Il 15/06/2017 10:27, Patrick Alken ha scritto:
Hi all,

   There is now a new test release here:

ftp://alpha.gnu.org/gnu/gsl/gsl-2.3.91.tar.gz
ftp://alpha.gnu.org/gnu/gsl/gsl-2.3.91.tar.gz.sig


I'm trying to compile GSL 2.4 but I'm observing a lot of serious issues.

Platform Windows 7 64 bit latest SP.
MinGW64 with GCC 6.1.0

Using the same platform and compiler I successfully compiled GSL 2.3 without any issues using both optimization and debugging options.

I'd like to start with the most important issue. I'm observing several sistematic "segmentatio fault" in both vector and matrix tests.

At the moment I'm trying to understand better the issue but I have a doubt.

In the past a "bug" was reported (bug #49988) related to a "follow the style of malloc and free" documentation imprecision.

To fix that "imprecision" GSL added the support for  "zero-length objects"

Ok now from facts to my guess....

Reading the source code I understood that in the end you are doing something like

malloc(0)

a thing the "should never be done" (as I've been told during my C course at University).

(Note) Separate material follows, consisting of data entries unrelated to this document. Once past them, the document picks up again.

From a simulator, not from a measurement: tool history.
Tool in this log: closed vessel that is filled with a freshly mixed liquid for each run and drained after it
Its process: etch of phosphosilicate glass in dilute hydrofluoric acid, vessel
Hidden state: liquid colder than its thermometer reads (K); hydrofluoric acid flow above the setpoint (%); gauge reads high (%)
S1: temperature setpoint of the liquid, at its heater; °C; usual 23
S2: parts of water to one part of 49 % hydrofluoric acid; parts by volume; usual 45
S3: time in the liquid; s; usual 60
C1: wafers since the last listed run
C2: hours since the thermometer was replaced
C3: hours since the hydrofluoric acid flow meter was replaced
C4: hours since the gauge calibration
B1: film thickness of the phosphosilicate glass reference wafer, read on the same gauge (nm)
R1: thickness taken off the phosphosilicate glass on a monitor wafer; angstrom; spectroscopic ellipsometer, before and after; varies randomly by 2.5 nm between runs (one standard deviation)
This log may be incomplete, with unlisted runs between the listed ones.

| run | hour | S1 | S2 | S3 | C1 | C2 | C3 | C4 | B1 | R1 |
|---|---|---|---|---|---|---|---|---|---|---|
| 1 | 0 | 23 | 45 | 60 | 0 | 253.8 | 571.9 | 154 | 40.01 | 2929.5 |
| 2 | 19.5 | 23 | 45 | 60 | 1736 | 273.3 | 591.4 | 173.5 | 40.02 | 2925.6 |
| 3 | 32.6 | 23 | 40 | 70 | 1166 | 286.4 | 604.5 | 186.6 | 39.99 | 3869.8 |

Ok, having passed the time that may be done today......but my guess is still that malloc(0) shuold never be done.

Looking at ISO/IEC 9899:1999


7.20.3 Memory management functions

...... If the size of the space requested is zero, the behavior is implementation-defined: either a null pointer is returned, or the behavior is as if the size were some nonzero value, except that the returned pointer shall not be used to access an object.

and in ISO/IEC 9899:201x

7.22.3 Memory management functions

If the space cannot be allocated, a null pointer is returned. If the size of the space requested is zero, the behavior is implementation-defined: either a null pointer is returned, or the behavior is as if the size were some nonzero value, except that the returned pointer shall not be used to access an object.

You can call free but not deferencing the pointer.

So adding "zero-length objects" had (in my opinion) made GSL no longer portable, implementation defined or even worse unspecified in some implementation.

In fact in both standard you can also find the following reason for an unspecified behavior


Section J

- The amount of storage allocated by a successful call to the calloc, malloc, or realloc function when 0 bytes was requested (7.20.3).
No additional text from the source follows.